20 February 2018

Kenya: Row Over Land Pay Threatens Sh20 Billion Thiba Dam Project

More than 200 Kirinyaga residents want the Court of Appeal to stop construction of Thiba dam, until they are paid Sh2.3 billion that the government still owes them for compulsory acquisition of their land used for the project.

The 249 residents, together with a group named Rukenya Dam Association, said they stand to suffer irreparable loss of their 560 acres of land as the government has moved in to start work on the Sh20 billion dam.

The government has only released Sh1.9 billion, with no signs that the balance of Sh2.3 billion would be paid soon, they argued.


Through lawyer Wambugu Kariuki, the residents said the government has failed to settle the full compensation even after Justice Boaz Olao of the Environment and Lands Court in Kerugoya gave the order on March 31, 2017.

"Unless an order of injunction is granted, the applicants stand to suffer irreparably because they have not been fully and promptly compensated as the High Court ordered in its judgement," said the lawyer in the five-page application.

He was addressing judges Patrick Kiage, Fatuma Sichale and Sankale Ole Kantai sitting at the Court of Appeal in Nyeri Monday.


Mr Kariuki explained that the Lands Court had directed the National Land Commission (NLC) and the National Irrigation Board (NIB) to settle the compensation first before allowing the project to take off.

"At what stage will they be compensated considering that their land was acquired and the construction started? The project affects 577 households and should not be allowed to continue because the applicants stand to lose both their property and the compensation," said Mr Kariuki.


The dam, which was commissioned by President Uhuru Kenyatta in November last year is one of the flagship projects of the Vision 2030 focusing on creation of food security by doubling rice production at Mwea Irrigation and Settlement Scheme.

He further faulted the Lands Court judge for dismissing their petition in which they wanted a review of the land valuation.
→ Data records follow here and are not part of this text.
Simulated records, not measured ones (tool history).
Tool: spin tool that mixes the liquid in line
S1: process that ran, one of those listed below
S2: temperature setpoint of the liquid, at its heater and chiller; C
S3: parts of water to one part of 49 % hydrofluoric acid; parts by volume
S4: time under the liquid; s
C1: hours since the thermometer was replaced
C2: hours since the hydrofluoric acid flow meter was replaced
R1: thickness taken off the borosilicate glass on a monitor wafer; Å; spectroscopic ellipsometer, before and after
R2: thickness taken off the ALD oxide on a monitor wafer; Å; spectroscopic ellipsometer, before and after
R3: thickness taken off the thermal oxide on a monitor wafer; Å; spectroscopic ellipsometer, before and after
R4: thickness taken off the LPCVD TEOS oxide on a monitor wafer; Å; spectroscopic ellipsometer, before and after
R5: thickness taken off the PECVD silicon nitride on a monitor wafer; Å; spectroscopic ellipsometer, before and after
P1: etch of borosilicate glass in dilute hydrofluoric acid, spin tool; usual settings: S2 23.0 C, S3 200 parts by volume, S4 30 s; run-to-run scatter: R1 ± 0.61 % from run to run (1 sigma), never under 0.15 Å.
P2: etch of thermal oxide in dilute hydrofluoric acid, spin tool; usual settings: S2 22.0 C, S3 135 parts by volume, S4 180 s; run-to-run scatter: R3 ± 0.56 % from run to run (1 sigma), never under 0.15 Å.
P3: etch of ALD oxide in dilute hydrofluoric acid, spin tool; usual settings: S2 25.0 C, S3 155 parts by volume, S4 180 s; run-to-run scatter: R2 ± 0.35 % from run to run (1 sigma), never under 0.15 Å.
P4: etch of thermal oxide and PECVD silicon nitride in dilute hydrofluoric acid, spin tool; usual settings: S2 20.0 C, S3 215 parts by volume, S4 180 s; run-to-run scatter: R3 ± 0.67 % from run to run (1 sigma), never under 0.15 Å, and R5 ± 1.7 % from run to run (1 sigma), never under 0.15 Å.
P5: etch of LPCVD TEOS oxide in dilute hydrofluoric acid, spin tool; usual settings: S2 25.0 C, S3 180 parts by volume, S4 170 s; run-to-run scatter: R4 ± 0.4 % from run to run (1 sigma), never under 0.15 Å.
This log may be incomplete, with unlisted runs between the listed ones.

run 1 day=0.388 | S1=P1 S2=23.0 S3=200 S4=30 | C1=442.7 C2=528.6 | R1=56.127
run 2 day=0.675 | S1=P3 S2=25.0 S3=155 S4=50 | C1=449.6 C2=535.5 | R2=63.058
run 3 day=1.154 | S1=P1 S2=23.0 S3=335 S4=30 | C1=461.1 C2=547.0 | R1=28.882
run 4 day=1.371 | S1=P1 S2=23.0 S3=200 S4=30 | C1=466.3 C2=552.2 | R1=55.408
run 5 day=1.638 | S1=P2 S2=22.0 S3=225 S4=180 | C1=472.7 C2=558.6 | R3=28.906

Mr Kariuki want the court to find that the residents' constitutional rights were violated and that NLC abdicated its constitutional and statutory duty on private land acquisition as enshrined in the constitution.

The Court of Appeal directed the lawyer to serve the respondents - Attorney General, National Irrigation Board, NLC - with copies of the injunction application and the records of appeal within seven days.

Mr Kariuki was also asked to pick hearing dates for the case at the Court of Appeal Registry.